Stuffed with souvenirs from the old country, Goulash Charda looks as if it's been around forever. In reality the 60-seat Hungarian restaurant, formerly the site of a Yugoslavian nightclub, is only a couple of months old. But it has centuries of history behind it. And proprietor Scilerd Helfy, originally from Hungary, is striving for an authentic experience. More often than not, he succeeds. With its white tablecloths embroidered with black-and-red borders, shelves of trinkets, dark carpet, and low ceilings, the restaurant offers a lodgelike ambiance familiar to Eastern Europeans but foreign to denizens of the subtropics. Restless trendwatchers would do well to pay Goulash Charda a visit, if only to gain a refreshing perspective.

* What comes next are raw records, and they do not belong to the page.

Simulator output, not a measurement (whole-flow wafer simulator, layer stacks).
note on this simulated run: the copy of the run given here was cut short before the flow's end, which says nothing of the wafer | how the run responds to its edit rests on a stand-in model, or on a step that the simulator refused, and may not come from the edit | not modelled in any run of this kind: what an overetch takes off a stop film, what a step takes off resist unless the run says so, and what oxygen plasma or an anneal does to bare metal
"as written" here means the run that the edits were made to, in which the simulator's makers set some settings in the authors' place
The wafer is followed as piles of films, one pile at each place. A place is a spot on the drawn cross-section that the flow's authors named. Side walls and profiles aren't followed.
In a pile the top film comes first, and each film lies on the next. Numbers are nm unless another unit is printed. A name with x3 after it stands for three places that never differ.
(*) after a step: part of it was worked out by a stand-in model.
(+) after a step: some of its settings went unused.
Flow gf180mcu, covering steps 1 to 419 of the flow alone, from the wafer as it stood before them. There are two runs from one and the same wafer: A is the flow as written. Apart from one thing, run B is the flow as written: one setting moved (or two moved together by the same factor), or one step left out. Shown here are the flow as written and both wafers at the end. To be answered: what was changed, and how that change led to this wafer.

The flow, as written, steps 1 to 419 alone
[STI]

Or if they don't feel like speaking to each other. Guests often have to compete with the cimbalom, a stringed instrument that's something of a cross between a harpsichord and a xylophone. Played with mallets, it looks like a blackjack table when the top is down but sounds more like a slot machine. The music begins every night at 6 p.m. and is almost always performed by the cimbalom player and a violinist. At times the duets sound like battles, or an orchestra tuning up. Other times the cimbalom player puts down his mallets and picks up a guitar so that he and the violinist can serenade individual tables as patrons down Chef Laszlo Balla's fragrant, ground veal-and-beef-stuffed cabbage.
Aside from competing with the music, the hardest task at Goulash Charda is deciding what to eat. The restaurant offers a variety of Hungarian specialties, with some Austrian, German, Gypsy, and Russian dishes thrown into the mix. Some items, like the beef goulash (a hearty stew) or paprikas csirke (slow-cooked chicken in a sour cream-paprika sauce) may sound -- and taste -- familiar. We sampled the smooth and slightly piquant paprika sauce over an appetizer of hortobagyi, tender crepes filled with ground beef and pork. Jewish-style chicken matzo ball soup, though slightly greasy and flavorless (and reminiscent of my grandmother's, may she forgive me), featured a big, fluffy matzo ball and egg noodles floating in the broth. If "soup is the soul of Hungarian cuisine," as Susan Derecskey, author of The Hungarian Cookbook, writes, then Goulash Charda may want to do a bit of soul-searching when it comes to this item.
Many dishes, while customary to Hungarians, challenge the American palate. It's best to scan the menu carefully to avoid ordering something ultimately unappealing. "Veal brain roses" speaks for itself. But an entree called "smart cutlet" is trickier. It's defined as a breaded veal cutlet, and the small print underneath says the veal is filled with calf brains (hence the "smart"). If that doesn't sound appealing, try the Bryndza cordon bleu, a breaded veal cutlet filled with sheep's-milk cheese and ham. Still not satisfied? How about the Kedvessy filet mignon, described as foie gras naturale -- or, in layman's terms, liver.
Even if you think you know what something is, ask the servers; they're fairly forthcoming. Just don't wait until you've already tried something strange to find out what it is. A friend of mine freaked when the waitress told him the sausage he'd just bitten into was cow's tongue. The tongue was delicious, by the way, smoky and succulent, inspiring a host of stupid jokes about tongues, which I won't repeat. We didn't expect the delicacy to be part of the Hungarian sampler platter, which comes with dry sausage, salami, smoked meats, cheese slices, and pate de foie gras, according to the menu. Aside from the tongue, our platter provided only some excellent sausage and salami.
One particularly adventurous dish is the vadas entree. A pair of venison medallions, described as "deer filet mignon" on the menu, had been marinated for two weeks in red wine and mustard, then braised and served with a minced vegetable sauce. The meat was tangy, not gamey at all, but the texture was too well-done throughout. Bread dumplings, as light as the matzo ball, accompanied the vadas. A main course of beef stroganoff featured strips of beef filet mignon. The juicy tidbits were smothered in a sour cream sauce that had been spiked with julienne dill pickle to give it a terrific signature flavor. The minute rice that came with it, however, was lumpy and stale.